But I'm concerned that :apple:TV is simply not gaining traction. I saw a story today that hyped a device that is coming out that can play YouTube on your TV. The story made this seem like this is the greatest thing ever, and practically ignored the fact that :apple:TV already has this functionality. Moreover, I've seen other threads where people related their experience in Apple Stores as not being positive when it comes to the salespeople helping them with the :apple:TV.

I'm curious as to others thoughts. I know that not all technology sticks with the public, but as I said at the beginning of this post, I love my :apple:TV, and I would hate to have all this content and no place to watch it if my :apple:TV goes bad in several years, or the alternative of having my :apple:TV sitting there with no new content.

Just curious as to others thoughts?

Thanks.
 
I was actually thinking about this today (and also saw the YouTube thing, I think it's Tivo that's adding the feature). I had my doubts and wondered if they would just drop it completely but then realized that they really seem to be getting a lot of the new support from the movie studios based on AppleTV. The HD rentals sure aren't for the iPod and I don't think are even available on computers. I think that the studios will decide this for Apple. If they get behind and add movies quickly and in large numbers then I think Apple will respond by advertising it more and even adding more features (ie keyboard support, maybe widgets or a web browser, etc). But I think if the studios don't support the new rentals and aren't quick to add movies then it will eventually fade out.
I know that even if that even if it does fade out I will most certainly try to pick up one or two more before they're all gone. I use it for my own content that I've ripped to my computer and that is not affected by the studio's support. Also, because I'm in Canada the video content is limited.
 
Look at it this way - if they stopped making iPods tomorrow, your old iPod would still play all of your music.

Same with AppleTV. If they stopped making them tomorrow you can still rent and rip.
 
until they offer a monthly subscription type service for movies and tv shows, i just don't see how it takes off.

if they teamed up with blockbuster or netflix, or offered a similar library of downloadable content, i think it would be a huge success.
 
I don't mind the rental model. And I like the weekly $.99 rental promo. I prefer to buy than to rent though. $3.99 or so for a rental vs. $10-20 for a download or DVD. And since the iTunes sales model is still 640 resolution, while it looks good, I still like the idea of buying, ripping and storing. Then put the DVD in a box where the kids can't ruin it.

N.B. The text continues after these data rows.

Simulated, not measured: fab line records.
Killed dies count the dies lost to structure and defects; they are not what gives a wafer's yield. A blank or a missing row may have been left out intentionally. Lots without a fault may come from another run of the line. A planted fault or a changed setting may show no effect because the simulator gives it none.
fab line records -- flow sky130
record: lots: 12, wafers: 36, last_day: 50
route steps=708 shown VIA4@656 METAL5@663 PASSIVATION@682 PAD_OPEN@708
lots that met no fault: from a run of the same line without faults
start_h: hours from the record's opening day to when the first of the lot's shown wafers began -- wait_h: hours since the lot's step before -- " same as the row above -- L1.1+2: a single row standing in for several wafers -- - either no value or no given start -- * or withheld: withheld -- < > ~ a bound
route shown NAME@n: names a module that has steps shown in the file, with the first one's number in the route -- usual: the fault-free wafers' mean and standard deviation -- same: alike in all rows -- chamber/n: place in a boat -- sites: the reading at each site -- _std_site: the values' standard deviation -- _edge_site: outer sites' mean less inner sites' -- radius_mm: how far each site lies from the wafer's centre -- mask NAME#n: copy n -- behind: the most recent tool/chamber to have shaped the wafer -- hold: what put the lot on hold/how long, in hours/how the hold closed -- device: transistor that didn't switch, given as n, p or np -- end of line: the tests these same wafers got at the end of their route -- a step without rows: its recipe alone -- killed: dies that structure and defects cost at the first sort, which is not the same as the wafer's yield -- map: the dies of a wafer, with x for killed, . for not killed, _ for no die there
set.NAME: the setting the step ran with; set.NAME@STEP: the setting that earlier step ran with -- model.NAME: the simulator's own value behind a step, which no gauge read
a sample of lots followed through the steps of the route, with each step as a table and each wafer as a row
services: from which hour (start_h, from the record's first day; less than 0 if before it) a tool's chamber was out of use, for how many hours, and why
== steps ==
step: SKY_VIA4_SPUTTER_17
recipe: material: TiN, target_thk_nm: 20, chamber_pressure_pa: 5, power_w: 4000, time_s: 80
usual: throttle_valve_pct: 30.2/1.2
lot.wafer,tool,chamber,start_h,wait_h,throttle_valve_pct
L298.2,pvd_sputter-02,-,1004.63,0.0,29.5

As far as the success of the Apple TV. It is still less than 1 year old. The iPod did not gain popularity that fast. I don't think that many people know about it, or for that fact really get it. And they might think it is Mac only. So education is also part of the problem. Think about broadband. Now it is very commonplace but it took quite a while for that to be the case. And still there are a lot of people out there still using dialup. Anyone can use an iPod, own a DVD player, but something like the Apple TV is a smaller niche market and it will take time for that to grow. Come back and ask that question in a year or two or three and see what its growth has been like.

And don't try to compare it to the iPhone. A phone is a different animal altogether.
 
As most here have maintained, the success of the :apple:TV rests with the availability of media to feed it. Nothing else.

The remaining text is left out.